The tax-exempt market continued to post gains Friday afternoon as traders said dealers were replenishing inventory and willing to pay up in price to get bonds back on their books.

“You can sell into the frenzy and make some money but right now it’s hard to justify selling,” a Chicago trader said. “The short-end of the market has been extremely strong. The longer-end has gotten the benefit of this but that could be a lot more vulnerable than the short-end.”

“I’ve been able to get business done and buy more today than the last couple days,” he said. “Guys need inventory to be able to show things so there are a lot more secondary trades.”

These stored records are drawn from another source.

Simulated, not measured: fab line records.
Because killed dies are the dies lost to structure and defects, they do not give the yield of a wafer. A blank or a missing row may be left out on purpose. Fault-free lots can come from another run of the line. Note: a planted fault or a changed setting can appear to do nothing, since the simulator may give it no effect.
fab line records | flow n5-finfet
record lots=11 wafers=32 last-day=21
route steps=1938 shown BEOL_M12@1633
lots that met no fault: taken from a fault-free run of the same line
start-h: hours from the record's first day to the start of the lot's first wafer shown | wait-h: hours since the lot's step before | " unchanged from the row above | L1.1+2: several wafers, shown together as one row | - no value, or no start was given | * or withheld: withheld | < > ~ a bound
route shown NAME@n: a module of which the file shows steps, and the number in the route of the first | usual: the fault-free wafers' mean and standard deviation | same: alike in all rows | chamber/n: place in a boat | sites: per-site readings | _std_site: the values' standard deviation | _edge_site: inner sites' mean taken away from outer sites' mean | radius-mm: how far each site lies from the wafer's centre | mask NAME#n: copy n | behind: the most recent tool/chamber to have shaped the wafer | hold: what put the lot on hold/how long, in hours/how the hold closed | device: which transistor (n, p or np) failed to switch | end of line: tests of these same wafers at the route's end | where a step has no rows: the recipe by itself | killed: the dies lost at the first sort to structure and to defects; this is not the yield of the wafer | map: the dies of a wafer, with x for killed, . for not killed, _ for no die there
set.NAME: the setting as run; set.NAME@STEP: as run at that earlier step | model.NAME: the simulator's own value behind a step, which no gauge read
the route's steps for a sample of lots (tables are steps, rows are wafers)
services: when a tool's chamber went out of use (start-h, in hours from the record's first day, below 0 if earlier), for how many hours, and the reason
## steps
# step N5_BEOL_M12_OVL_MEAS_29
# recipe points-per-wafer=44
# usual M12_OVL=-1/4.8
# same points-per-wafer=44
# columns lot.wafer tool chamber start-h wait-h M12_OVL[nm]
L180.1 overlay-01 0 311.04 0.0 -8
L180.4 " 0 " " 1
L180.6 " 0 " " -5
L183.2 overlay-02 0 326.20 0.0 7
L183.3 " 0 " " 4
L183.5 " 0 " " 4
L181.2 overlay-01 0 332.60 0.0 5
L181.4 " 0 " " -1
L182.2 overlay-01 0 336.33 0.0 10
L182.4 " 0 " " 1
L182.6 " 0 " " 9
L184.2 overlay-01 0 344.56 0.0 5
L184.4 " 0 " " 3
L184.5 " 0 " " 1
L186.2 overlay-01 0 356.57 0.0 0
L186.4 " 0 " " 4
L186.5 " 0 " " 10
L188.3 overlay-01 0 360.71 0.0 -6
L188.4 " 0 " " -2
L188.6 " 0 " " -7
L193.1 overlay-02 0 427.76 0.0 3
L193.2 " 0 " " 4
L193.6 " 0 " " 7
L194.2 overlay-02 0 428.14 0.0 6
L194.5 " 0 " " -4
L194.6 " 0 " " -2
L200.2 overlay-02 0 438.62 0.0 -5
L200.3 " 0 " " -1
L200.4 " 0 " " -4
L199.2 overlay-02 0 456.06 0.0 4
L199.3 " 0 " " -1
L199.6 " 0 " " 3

Still, this trader said the market is reaching a super saturation point and could reverse directions at any time. “We’ve had a huge run based on the lack of supply but if all of a sudden issuers want to take advantage of rates and come into the market, you could see this rally change direction.”

On Thursday, yields on the triple-A Municipal Market Data scale ended as much as seven basis points lower. The 10-year and 30-year yields fell six basis points each to 2.61% and 4.23%, respectively. The two-year yield fell two basis points to 0.38%.

Yields on the Municipal Market Advisors scale ended as much as eight basis points lower. The 10-year and 30-year yields slid six basis points each to 2.77% and 4.31%, respectively. The two-year yield fell one basis point to 0.54% after trading steady at 0.55% for 24 consecutive sessions.

Treasuries were stronger Friday. The benchmark 10-year yield fell three basis points to 2.72% and the 30-year yield dropped four basis points to 3.76%. The two-year yield slid one basis point to 0.34%.